Georgia elections official testifies Trump, Giuliani pushed conspiracy theory about fake ballots

Republican Gabriel Sterling, a top election official in Georgia, testified on Tuesday before the House committee investigating the Jan. 6 insurrection. Sterling disproved a conspiracy theory that was pushed by then-President Donald Trump and his lead attorney, Rudy Giuliani, that fake ballots were pulled from a suitcase to help Joe Biden win the 2020 election.

Video Transcript

ADAM SCHIFF: So now we're talking just two days after the emotional warning that you gave that someone's going to get killed. Representatives of President Trump appeared in Georgia, including Rudy Giuliani, and launched a new conspiracy theory that would take on a life of its own and threatened the lives of several innocent election workers. This story falsely alleges that sometime during election night election workers at the State Farm Arena in Atlanta, Georgia kicked out poll observers.

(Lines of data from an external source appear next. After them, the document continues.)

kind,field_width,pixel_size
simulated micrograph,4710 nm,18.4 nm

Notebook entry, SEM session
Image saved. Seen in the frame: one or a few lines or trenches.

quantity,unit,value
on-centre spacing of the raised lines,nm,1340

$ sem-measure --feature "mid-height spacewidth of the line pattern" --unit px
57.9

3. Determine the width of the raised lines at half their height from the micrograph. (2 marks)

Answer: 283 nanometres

After the observers left, the story goes, these workers pulled so-called suitcases of ballots from under a table and ran those ballots through counting machines multiple times. Completely without evidence President Trump and his allies claim that these suitcases contained as many as 18,000 ballots, all for Joe Biden. None of this was true. But Rudy Giuliani appeared before the Georgia State Senate and played a surveillance video from State Farm Arena, falsely claiming that it showed this conspiracy taking place. Here's a sample of what Mr. Giuliani had to say during that hearing.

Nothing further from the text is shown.